/Link-Prediction-on-DBLP-Citation

Link Prediction Techniques using Machine Learning and Neural Networks. (neo4j used for storing the data)

Primary LanguageJupyter Notebook

Link Prediction Techniques on Co Authors in a Citation System

The project is using the following datasets for testing.

Structure of these datasets can be found here.

Note: The neo4j queries can be found in ML notebooks which have been used many times in the GraphSAGE notebooks as well.

Contents


Introduction

Link prediction is one of the most important research topics in the field of graphs and networks. The objective of link prediction is to identify pairs of nodes that will either form a link or not in the future.

Link prediction depiction


Problem

Given a citation network system in which different authors have collaborated with each other in the past. Our task is to find the links that can be formed with the authors in the future. (i.e. they are co-authors)


Database

For storing the data, we are using neo4j (in both ML as well as Deep Learning Techniques). Cypher is used for data manipulation. For connectivity with the python Data Science Ecosystem, py2neo is used.

For installing neo4j instance on Linux VM, you can follow this.


Machine Learning Techniques for Link Prediction

Here we are using the following techniques to measure similarity measures to get an idea about the structure and topology of the Graph Network as well.

  • Common Neighbours
  • Preferential Attachment
  • Total Neighbours
  • Triangle Completion and Clustering Coefficients
  • Label Propagation
  • Louvain Algorithm

The scores obtained from these techniques can be used alone to determine the links for future. For better performance, these features can be fed into some ML model to obtain the results. We are using Random Forest Classifier for the purpose (which will act as a binary classifier).

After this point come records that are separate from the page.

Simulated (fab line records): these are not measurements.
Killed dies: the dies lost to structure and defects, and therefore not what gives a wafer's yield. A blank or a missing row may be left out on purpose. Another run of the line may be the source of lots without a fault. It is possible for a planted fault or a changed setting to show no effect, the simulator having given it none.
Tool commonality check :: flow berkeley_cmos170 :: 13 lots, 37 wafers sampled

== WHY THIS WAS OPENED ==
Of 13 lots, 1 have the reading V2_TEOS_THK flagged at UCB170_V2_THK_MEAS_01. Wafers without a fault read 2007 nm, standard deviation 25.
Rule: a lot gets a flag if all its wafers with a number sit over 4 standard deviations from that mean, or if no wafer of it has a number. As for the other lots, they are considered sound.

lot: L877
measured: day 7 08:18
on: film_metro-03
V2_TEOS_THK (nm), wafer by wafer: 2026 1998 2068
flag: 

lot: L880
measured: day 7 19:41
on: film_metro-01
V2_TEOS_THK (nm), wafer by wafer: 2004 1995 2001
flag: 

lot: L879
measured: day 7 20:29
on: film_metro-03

The dataset is very large to process on a whole. So, we are using subsets of the data to perform our tasks. (Notebooks with different sets of data have been added.)

Notebooks for the above techniques


Deep Learning Techniques

We will be leveraging power of Graph Neural Networks to achieve Link Predictions in our co-author Graph. We are using GraphSAGE implemented in stellargraph library for this.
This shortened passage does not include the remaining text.